For myself I have always been convinced that she is Amy Robsart.
The presence of what could be a saracen's head on the brooch (the crest of the Robsart family) have only made me more certain 😊
As well as the flowers also being a pun for Robert (giroflée from the greek karyophyllon = "nut-leaf" (the association deriving from the flower's scent) = Oak = Robur, Robert
This second symbol for Robert wearing the colours of Amy Robsart, like a knight of old (or their present), green and yellow, the colours of the Robsart coat of arms.
Those particular flowers would also have been in bloom when Amy was born, as well as for their wedding 18 years later.

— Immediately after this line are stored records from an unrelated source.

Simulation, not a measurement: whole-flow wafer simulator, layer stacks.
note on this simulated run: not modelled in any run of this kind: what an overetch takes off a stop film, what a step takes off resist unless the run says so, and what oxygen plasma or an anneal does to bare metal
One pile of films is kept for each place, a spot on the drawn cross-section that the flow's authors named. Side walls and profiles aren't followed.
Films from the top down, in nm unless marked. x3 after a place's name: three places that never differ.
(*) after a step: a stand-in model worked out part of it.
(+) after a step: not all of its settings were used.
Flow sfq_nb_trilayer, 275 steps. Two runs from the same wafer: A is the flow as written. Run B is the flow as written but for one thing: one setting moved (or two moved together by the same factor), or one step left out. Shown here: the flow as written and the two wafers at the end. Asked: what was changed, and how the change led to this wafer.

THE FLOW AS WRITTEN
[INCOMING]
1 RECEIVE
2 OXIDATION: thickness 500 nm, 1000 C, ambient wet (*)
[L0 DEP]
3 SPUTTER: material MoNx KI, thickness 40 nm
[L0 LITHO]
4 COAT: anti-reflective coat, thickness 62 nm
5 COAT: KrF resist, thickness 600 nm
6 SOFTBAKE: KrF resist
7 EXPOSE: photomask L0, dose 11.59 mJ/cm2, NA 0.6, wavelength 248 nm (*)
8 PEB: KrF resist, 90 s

The setting of the Barbor jewel dates from c. 1615–1625, the cameo is said to be older and made for William Barbor (d. 1586), a Protestant. The tradition, apparently first recorded in 1724, says that he wanted to commemorate his escape from the stake thanks to the accession of Elizabeth I (1558–1603). (The Victoria and Albert Museum)
Elizabeth I – Cameo, c.1575–85; Setting From the Early 18th Century | RCIN 65186
Gold enamelled pendant, set with rubies and an onyx cameo portrait of Elizabeth I in profile. London, c.1575–1603
This cameo is in the British Museum, which dates it to c.1575–1603. (‘Her Majesty’s Picture’: circulating a likeness of Elizabeth I)
According to the Victoria and Albert Museum, about 30 cameos of Queen Elizabeth survive, many apparently from the same workshop. (The Victoria and Albert Museum)
Compare these with the Drake Jewel:
The 'head in agate' on the Lady in the Yale Miniature's brooch may have been dark precisely to denote skin colour.
For comparison sake's I include a portrait of Sir Francis Drake wearing the Drake Jewel. Elizabeth I gave the Drake Jewel to Sir Francis as a gift in the 1580's.
A marriage between a man whose badge was oak and a woman whose crest was a Saracen's head and red and gold, one half of the man's badge wearing the lady's colours of green and gold.
Giroflée ravenelle, Cheiranthus cheiri would also have been in bloom 18 years before, when Amy Robsart was born, on the 7th of June.
Called Lady Jane Grey
Second half of the second half of the 1550's
Watercolour on vellum applied to card
© Private Collection
I believe the lady in the Beaufort Miniature is the same lady as the one in the Yale Miniature.
If one compares each feature, there is the same pronounced snub nose and the same small mouth.
I believe both miniatures were painted by Levina Teerlinc, about a decade apart, of the same woman, Amy Robsart Dudley. On her wedding day Amy Robsart became the daughter-in-law of England’s Lord President of the Privy Council and would have been a likely client of the court painter Levina Teerlinc.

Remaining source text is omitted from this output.